ROI and a positive cash flow is what matters. In the long term inflation will take care of any high gearing in the majority of cases.
Assuming you have a long term outlook, sensible equity release will provide more deposits. But that's a lot harder now than it was a few years ago.
I re-mortgaged three properties up to 85% LTV in the eye of the financial storm, around ten years ago. I had to do this to buy out my ex girlfriend.
There were very few mortgages around at the time. I had to pay £3500 per property in fees. The three year fixed rate from memory was 4.9%. despite a Bank of England base rate of 0.5%.
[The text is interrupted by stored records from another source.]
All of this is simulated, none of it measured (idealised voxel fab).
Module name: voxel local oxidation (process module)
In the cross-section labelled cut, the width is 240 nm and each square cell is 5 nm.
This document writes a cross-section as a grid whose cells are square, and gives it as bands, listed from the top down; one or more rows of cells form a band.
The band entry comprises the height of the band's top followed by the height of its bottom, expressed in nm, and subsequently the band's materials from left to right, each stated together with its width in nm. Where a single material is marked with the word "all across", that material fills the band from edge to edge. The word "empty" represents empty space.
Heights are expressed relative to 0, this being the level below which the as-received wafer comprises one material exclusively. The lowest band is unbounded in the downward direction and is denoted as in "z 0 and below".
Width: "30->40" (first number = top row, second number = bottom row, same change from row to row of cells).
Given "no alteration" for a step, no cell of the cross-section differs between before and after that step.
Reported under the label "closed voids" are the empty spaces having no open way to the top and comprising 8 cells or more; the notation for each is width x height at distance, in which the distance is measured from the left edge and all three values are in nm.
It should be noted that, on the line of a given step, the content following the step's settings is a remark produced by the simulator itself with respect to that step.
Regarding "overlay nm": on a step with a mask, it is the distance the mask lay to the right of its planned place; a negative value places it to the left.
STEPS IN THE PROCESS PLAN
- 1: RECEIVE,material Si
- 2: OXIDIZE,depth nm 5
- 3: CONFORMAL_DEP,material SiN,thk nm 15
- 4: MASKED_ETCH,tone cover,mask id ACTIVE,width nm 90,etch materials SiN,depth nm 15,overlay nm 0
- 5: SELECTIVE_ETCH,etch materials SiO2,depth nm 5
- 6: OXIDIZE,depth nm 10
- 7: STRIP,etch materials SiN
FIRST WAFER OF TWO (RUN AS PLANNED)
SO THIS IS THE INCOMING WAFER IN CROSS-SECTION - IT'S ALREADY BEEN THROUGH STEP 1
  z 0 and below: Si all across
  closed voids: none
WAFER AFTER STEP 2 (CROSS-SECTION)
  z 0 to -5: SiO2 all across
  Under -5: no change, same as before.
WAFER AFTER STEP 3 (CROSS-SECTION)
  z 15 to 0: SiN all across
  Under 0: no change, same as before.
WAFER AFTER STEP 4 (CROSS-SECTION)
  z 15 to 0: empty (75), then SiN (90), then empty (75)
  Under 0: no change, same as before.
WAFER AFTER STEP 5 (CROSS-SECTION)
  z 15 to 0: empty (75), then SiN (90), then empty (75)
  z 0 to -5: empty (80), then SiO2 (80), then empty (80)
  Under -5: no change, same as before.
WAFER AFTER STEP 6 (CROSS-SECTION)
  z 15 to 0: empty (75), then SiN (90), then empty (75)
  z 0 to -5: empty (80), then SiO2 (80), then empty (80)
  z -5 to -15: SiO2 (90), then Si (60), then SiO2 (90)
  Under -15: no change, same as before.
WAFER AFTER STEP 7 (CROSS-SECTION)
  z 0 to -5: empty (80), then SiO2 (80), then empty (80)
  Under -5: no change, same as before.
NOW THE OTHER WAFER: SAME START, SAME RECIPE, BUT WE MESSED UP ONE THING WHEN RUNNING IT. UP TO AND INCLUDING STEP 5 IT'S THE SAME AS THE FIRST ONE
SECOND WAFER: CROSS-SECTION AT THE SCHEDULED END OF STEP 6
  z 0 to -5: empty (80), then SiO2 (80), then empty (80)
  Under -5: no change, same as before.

The monthly mortgages were around £495 each. The rent was about £525 at best. I spent three years making no money.
At the end of three years the mortgages dropped to SVR which at that time was 2.25% They have remained at less than £200 per month each for the last seven years.. Rental income is now £1650 per month. I have enjoyed that income for the past seven years = £88000.
Meanwhile the three houses have bounced back in price and now have equity in them of around £180k. A capital gain since I remortgaged of around £100k. That's a gearing of 60%. Overall my "income" amounts to £188k in seven years.
Anyone working on just the yield or the ROI figures would have panicked and sold up and got rid of the dear lady that way.
In this business, you need to see the bigger picture and think about where you want to be in ten years.
PS I did offer to keep the lady in the deal and told her I would make her a millionaire in ten years. She declined the offer and instead spent her pay off money on a brand new Mini. Very nice in bright yellow. Probably worth about £1200 now. Classic Rich Dad Poor Dad, she invested in a depreciating asset.
use a minimum of 12% ROI and you'll generally be OK.
You can pick any arbitrary figure you like and make an argument about it.
This is a great question and there have been some really insightful answers in the comments. I would say that it is down to personal preference as some people feel more comfortable using Yield or ROI and vice versa.
Everybody has their own way of comparing things and calculating whether a property is a good deal. As Andrew the landlord said he uses it to stress test and I think a fair few people do that, while others have their own methods.